We’ve added an explicit definition of integer/floating points in the EBNF specification. However, what matters is that it be parseable by implementing languages. Comparisons will be done on the in-memory value, applying FP fuzziness as appropriate and according to the preferences of the code authors.

  • Text: what is a 'usual programming language restriction'?

The text specifies what this means; the reference to programming languages acts only as a justification for the adopted scheme.

  • Syntax: there are potential ambiguities. E.g., with the character string "WEIGHT=1", a strict left-right parser would treat "WEIGHT" as NOMNAME and deduce invalid syntax, while another parser could treat "WEIGHT" as a key with value and find no NOMNAME. This should be resolved, e.g., by prohibiting predefined words as key identifiers.

The KEY cannot be the same as NOMNAME. This constraint was indeed missing from the EBNF specification and we have added it now. Thanks for catching!

  • Syntax/semantics: are integers and floating point values distinct?

It doesn’t matter; the decision of what types to parse into (string/int/float) is the choice of the application wanting to parse and semantically identify the weight streams. Nevertheless, we have added a definition for the usual integer/floating point representation in EBNF to be explicit.

  • Comments regarding ROOT: is this part of the standard, or is it an implementation detail that can be skipped? Is there an equivalence between strings in either direction of translation, e.g., if both formats appear as keys in the same weight set?

It’s advice – we’ve clarified this in the text.

  • Semantics/interpretation: for some applications, events are certainly unweighted, for others they are not. Rejection sampling is a method that need not apply to future generators, e.g., machine-learning based sampling. I do not see these and similar scattered comments as relevant for the standard, so I would recommend to defer them to a separate section which may describe the current use inside the LHC software framework.

This is not the sort of weight being discussed here: the paper is specifically about variation weights, not weights from weighted generation of nominal events. The introduction now mentions this as part of the requested definition of weights, as well as in the section on default/nominal weights. Variation weights are multiplicative on the nominal generation/bias weights and remain relevant whatever the nominal-generation strategy.
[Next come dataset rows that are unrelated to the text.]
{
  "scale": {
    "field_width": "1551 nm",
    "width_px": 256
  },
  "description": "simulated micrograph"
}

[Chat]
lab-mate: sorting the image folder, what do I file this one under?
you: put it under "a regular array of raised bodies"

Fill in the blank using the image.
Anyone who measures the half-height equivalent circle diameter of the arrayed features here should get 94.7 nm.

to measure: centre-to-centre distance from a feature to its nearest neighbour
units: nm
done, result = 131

  • Semantics: The semantic equivalence between NOMINAL, DEFAULT, WEIGHT, 0 (or letter O?) and empty string appears arbitrary and redundant. It is easy to miss that only one should (or must?) appear, and confusing to any reader. I recommend that the authors decide on one of those and allow the others, if at all, as legacy variants that a reader but not a writer may support.

We agree! But this format agreement expresses the compromises that were achievable given the prior art of established event generators with established conventions. They were adamant on retaining incompatible namings for the nominal stream! We have made it explicit in the text that the character “0” is the digit.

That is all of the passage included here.